Michigan State ST was a huge winner, jumping 7 spots due to their excellent performance at the Kentucky RR. They managed to pick up 7 wins there despite the fact that their previous rating would have pegged them to go 4-4. A fantastic UNLV and strong Harvard tournament enabled Texas KS to jump 11 slots to number 11. Vermont BL also jumped to the edge of first round territory. Perhaps the biggest leap was made by USC SS, who gained nearly 50 spots to now sit at 18th.
Further down the list, we saw also excellent performances by Baylor BC, Georgia BR, Trinity RS, Texas CS, UNT CS, Rutgers HQ and WSU CW, among others.
Looking at last season's results, which amount to a data set of 7272 debates, the Affirmative won 52.5% of the time. Whether one considers this a large split is somewhat subjective, but using a binomial distribution we can say that the odds of this happening randomly are functionally zero. In terms of the Glicko ratings, a team gains something like a 17 point advantage by virtue of being affirmative.

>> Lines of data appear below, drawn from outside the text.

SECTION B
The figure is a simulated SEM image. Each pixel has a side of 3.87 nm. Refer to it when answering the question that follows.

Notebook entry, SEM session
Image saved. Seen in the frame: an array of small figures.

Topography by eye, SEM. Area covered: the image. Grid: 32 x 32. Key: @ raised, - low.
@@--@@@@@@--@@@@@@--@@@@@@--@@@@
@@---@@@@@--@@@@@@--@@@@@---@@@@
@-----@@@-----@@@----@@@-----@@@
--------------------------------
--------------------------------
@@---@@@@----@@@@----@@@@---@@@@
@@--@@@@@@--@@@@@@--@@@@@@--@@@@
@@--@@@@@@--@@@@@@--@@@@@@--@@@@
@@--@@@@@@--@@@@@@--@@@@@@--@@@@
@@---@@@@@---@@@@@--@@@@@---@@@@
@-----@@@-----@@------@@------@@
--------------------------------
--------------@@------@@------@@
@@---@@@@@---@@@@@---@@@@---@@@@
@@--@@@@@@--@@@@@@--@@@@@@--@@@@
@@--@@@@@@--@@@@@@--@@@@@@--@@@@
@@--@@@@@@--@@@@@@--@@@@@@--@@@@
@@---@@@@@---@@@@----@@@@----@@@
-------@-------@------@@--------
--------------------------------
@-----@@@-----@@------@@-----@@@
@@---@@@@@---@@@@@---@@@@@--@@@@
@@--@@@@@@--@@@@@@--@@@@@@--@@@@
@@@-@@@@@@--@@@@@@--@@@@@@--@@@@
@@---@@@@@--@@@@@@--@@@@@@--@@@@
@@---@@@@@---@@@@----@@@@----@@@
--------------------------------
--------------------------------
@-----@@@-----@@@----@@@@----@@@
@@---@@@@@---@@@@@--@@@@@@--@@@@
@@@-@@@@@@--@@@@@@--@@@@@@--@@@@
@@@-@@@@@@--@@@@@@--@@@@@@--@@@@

To be clear, these numbers do not speak to the cause of the bias. Some might like to say that it's the proliferation of non-topical cases or "new debate." Or perhaps it could be due to the death of case debate, a general favoring of "Aff choice" on framework, or a biased resolution. However, the cause is a question for another day - a question that would require a lot more work than I'm willing to give it at the moment. What I can say is that it cannot be explained by the possibility that stronger teams somehow managed to be Aff more often. I don't know how this would even happen in the first place, but it's not borne out by the data anyway. The average Aff rating is only a fraction of a point higher than the average Neg rating.
While it is possible that the bias was due to the nature of last year's resolution, so far the trend has continued this year as well. Aff win percentage is 52.2% over 2248 counted rounds, which would only happen randomly about 2% of the time. Perhaps the advantage will level out as the season goes on. Conventional wisdom sometimes says that the Aff's advantage is greatest at the beginning of the season when teams have not yet had the chance to fully prepare negative strategies. However, if last season is any indication, we cannot expect to see any evening out. Aff win percentage fluctuated a bit over the course of the year, but it always stayed in the black. In fact, records showed the greatest advantage for the Aff during the second semester period in between the swing tournaments and district qualifiers.
The effect may also apply more narrowly to elimination rounds, perhaps even being magnified depending on how one interprets the data. Keep in mind that the size of the sample is much smaller. Whereas the total data set for 2014-15 was 7272 debates, there are only 563 elimination rounds counted. Of these, the affirmative won 54.4% - a definite step up from the prelim data. However, it's also possible to interpret the results in a way that suggests that the teams that were on the Aff were overall slightly better than the negatives. While the mean rating for negatives was about 5 points higher than for the affirmative, it happens to be the case that in 52.1% of debates the Aff was favored to win. In the end, the bias in elims appears to have been probably about the same as prelims. However, the smaller sample size means that randomness is more likely to have played a role. We could expect to see numbers like these or worse around 14% of the time even if sides were equally balanced.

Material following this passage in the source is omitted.